GREEN BERDACHE is an example of a character that I didn't fully envision in advance and didn't grasp until I was in front of the camera. Further, until I saw the pictures myself, I didn't completely comprehend what I was expressing. All I had to start with was a strong idea for a few elements that I knew I wanted to bring together.
Chief among those elements was the mohawk haircut -- peak point of my week of shaving my head back -- and the desire to use it in a context that had the look of an aboriginal society. Second was my urge to pose in a big skirt. I had imagined a big brocade skirt of many panels that I'd make out of heavy drape material. The effect I was after wasn't exactly feminine: I liked the idea of my bare torso rising out of big, dense swathes of fabric that might drag on the ground in a big train. I thought of the magisterial effect of the big skirts that the heroes and demons wear in in Katha Kali. Being short on the time it would take to build such an ambitious costume, I devised an alternative that I could fashion in a few hours: the skirt is constructed out of several colors of textured window display paper that I had acquired for a project some 15 years earlier.
Finally, I wanted to create a make-up design that would go with the partial baldness and draw on some of my Internet browsing at tattoo and body-mod sites, as well as inspirations including Maori chin tattoos and photos I'd seen of fashion models with a single color of makeup halfway down their faces. I knew I wanted swirly patterns on the body.
Making up was slow and focussed; I started the process late in the evening, somewhat fatigued from a busy day. These factors put me into a kind of altered state of consciousness, and it was very early morning before I got in front of the camera. I felt a kind of contemplative calm and comfort in this guise that I allowed to rule my poses.
I didn't name the character "Green Berdache" until I looked at the photos and wanted to identify the combination of masculine and feminine expression that I saw in the images. The berdache is a figure common in many Native American societies. Generally they are male-born people who have assumed some dimensions of a female role in their society. Rather than being reviled for this destiny, as they would be in most postindustrial Western societies, berdaches are accorded honor and sometimes looked upon as spiritually gifted, or as mystical bridges between the worlds of male and female. Similar phenomena are documented in many societies beyond the American continents. Recently queer people, particularly transgendered people, have been taking inspiration from these individuals and the status they have in their communities. The berdache illuminates an understanding of gender that transcends sex roles sharply dichotomized and strictly assigned by anatomy. (It bears saying that the term "berdache" is a European one with a derogatory origin. Native American tribal languages have their own names for these people; a common one translates as "two spirit.")

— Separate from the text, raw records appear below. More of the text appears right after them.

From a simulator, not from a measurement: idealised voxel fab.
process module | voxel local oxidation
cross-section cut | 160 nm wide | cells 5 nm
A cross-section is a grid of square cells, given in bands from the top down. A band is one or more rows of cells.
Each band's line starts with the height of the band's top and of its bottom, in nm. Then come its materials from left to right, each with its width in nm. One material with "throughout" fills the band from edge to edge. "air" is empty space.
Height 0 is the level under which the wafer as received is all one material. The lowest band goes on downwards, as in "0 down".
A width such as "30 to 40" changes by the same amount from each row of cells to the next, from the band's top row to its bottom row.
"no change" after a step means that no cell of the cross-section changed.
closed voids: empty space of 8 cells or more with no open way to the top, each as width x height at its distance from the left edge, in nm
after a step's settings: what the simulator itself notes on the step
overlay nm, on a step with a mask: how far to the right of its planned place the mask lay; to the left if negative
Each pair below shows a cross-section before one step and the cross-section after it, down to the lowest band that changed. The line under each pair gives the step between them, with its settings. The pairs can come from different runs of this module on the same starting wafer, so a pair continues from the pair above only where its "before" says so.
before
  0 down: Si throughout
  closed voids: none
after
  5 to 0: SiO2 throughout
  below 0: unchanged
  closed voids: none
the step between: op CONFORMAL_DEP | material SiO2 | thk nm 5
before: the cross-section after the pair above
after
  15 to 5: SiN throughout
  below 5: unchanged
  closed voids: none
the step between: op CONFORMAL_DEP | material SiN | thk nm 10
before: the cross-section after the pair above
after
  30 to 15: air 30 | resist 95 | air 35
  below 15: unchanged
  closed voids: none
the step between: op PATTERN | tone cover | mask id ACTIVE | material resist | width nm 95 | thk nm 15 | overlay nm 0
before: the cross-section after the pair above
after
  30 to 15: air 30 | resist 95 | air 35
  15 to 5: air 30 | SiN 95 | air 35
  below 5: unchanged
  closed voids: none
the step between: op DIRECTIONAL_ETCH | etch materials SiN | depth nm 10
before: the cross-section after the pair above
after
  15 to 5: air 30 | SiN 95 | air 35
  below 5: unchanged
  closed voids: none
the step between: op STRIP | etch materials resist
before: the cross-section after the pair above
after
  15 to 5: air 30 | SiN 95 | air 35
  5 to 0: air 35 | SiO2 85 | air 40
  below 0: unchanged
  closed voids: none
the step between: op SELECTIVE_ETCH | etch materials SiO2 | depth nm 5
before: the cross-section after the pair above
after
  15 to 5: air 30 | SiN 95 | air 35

This character is not intended to express the history or anthropology of the berdache or to resemble any society's version of the berdache. He is a manifestation of my own androgyny, of my conviction that my natural gender expression falls between the extremes of masculine and feminine, and of a spiritual peace and affirmation that I assert in that expression.
I don't claim it for myself, but I'm inspired by the fire and fierceness of that famous drag-queen retort to the would-be basher: "I'm more woman than you'll ever have and more man than you'll ever be."